A search mechanism that matches query terms against the full content of indexed documents, not just field-level equality. Testing concerns include: relevance ranking (are the most relevant results first?), partial-word and stemming behaviour, special-character handling, empty query results, very long queries, and search across multiple fields. Also verify performance under load — full-text search is computationally heavier than simple filtering — and that results are consistent when the same search is repeated.
G
A query language and runtime for APIs where clients specify exactly which fields they want in a single request. Replaces multiple REST endpoints with one flexible endpoint and a typed schema.
Google's open-source Remote Procedure Call framework. gRPC uses HTTP/2 for transport and Protocol Buffers for serialisation, making it significantly faster and more bandwidth-efficient than JSON over REST. Clients call server methods directly using generated stubs — there are no URLs or HTTP verbs to reason about. gRPC supports four streaming modes: unary (one request, one response), server-side streaming, client-side streaming, and bidirectional streaming, each introducing distinct test scenarios.
H
A key-value metadata field attached to an HTTP request or response, transmitted before the body. Request headers describe the client and request context (User-Agent, Accept, Content-Type, Authorization, Cookie); response headers describe the server's response and instruct the client (Content-Type, Set-Cookie, Cache-Control, CORS access-control headers, security headers). Header names are case-insensitive. QA testing checklist: assert Content-Type matches the body format; verify security headers are present on responses (HSTS, CSP, X-Frame-Options, X-Content-Type-Options); confirm sensitive request headers (Authorization, Cookie) are not logged or exposed in error responses; verify CORS headers permit only expected origins.
I
A property of an operation where calling it once and calling it many times produce the same effect. Critical for safe retries — GET, PUT, and DELETE are idempotent in HTTP semantics; POST is not. Tests should verify duplicate requests don't double-charge, double-create, or double-send.

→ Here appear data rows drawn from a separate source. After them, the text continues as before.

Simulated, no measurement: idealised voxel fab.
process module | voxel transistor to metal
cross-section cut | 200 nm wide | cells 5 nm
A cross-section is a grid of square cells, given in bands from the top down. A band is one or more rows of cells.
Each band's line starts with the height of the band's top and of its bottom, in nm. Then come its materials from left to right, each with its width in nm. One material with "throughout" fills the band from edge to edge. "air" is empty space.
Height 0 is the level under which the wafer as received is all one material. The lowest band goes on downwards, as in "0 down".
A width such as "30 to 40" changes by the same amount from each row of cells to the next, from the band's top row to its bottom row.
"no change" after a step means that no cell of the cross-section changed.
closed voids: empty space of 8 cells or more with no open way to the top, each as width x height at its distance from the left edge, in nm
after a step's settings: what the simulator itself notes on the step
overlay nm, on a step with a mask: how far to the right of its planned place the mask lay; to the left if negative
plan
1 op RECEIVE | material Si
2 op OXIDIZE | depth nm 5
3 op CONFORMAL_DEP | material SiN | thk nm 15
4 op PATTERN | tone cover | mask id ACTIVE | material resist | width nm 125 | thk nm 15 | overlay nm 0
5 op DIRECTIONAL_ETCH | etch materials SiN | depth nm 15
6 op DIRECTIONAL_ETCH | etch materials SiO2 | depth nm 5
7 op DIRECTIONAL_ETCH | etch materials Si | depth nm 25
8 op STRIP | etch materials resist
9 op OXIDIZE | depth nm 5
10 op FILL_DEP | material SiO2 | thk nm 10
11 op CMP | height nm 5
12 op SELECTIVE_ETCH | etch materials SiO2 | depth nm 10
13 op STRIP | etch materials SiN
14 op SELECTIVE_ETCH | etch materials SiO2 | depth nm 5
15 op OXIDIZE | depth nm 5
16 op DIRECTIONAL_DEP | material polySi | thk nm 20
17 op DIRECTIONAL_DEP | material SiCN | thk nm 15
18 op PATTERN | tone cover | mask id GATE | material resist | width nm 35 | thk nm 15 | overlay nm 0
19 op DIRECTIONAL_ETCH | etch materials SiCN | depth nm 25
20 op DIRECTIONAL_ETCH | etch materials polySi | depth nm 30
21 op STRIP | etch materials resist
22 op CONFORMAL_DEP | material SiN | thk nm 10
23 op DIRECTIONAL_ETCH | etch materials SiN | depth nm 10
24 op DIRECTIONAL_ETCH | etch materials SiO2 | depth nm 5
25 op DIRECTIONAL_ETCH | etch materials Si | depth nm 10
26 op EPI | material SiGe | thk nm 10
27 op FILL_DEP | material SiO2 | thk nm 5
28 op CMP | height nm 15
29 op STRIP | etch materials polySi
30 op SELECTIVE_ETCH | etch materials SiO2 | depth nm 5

An operation is idempotent if calling it multiple times produces the same result as calling it once. In REST, GET, PUT, DELETE, and HEAD are designed to be idempotent; POST is not. Idempotency matters for testing because you can safely retry a failed test step without fear of side effects. It also matters for test design: idempotent API calls make it straightforward to reset state between test runs.
J
A JSON-based vocabulary for describing the structure, constraints, and data types of JSON documents. A schema specifies required fields, allowed types (string, number, boolean, array, object), string patterns, numeric ranges, and nested object shapes. In API testing, JSON Schema validation is used to assert that every response conforms to the expected contract — catching breaking changes the moment a field is renamed, a type changes, or a required field goes missing.
M
A label (e.g. application/json, image/png, text/csv) that declares the format of a file or HTTP body, carried in the Content-Type header. Testing concerns include: mismatches between the declared type and actual content (a server returning HTML with Content-Type: application/json), frontend code that trusts the extension rather than the declared type, and upload endpoints that validate MIME type purely client-side — allowing an attacker to spoof it. Test by sending requests with mismatched Content-Type headers and verify the server rejects or handles them safely.
O
A language-agnostic specification format for describing REST APIs — formerly called Swagger. An OpenAPI document (written in YAML or JSON) defines every endpoint, its HTTP method, request parameters, request body schema, possible responses, and authentication requirements. Teams use OpenAPI to generate client SDKs, server stubs, interactive documentation (Swagger UI), and automated test cases. Contract testing tools like Schemathesis derive hundreds of fuzz tests from a single spec.
P
A mechanism for breaking a large result set into discrete pages, returned via page/offset parameters or a cursor. Common bugs include off-by-one errors at page boundaries (last item on page N appearing as first item on page N+1), incorrect total-count values, empty last pages, and results changing between pages when the underlying data is modified mid-session. Test with dataset sizes that exercise boundaries: exactly one page, exactly one item, zero items, and a non-integer number of full pages.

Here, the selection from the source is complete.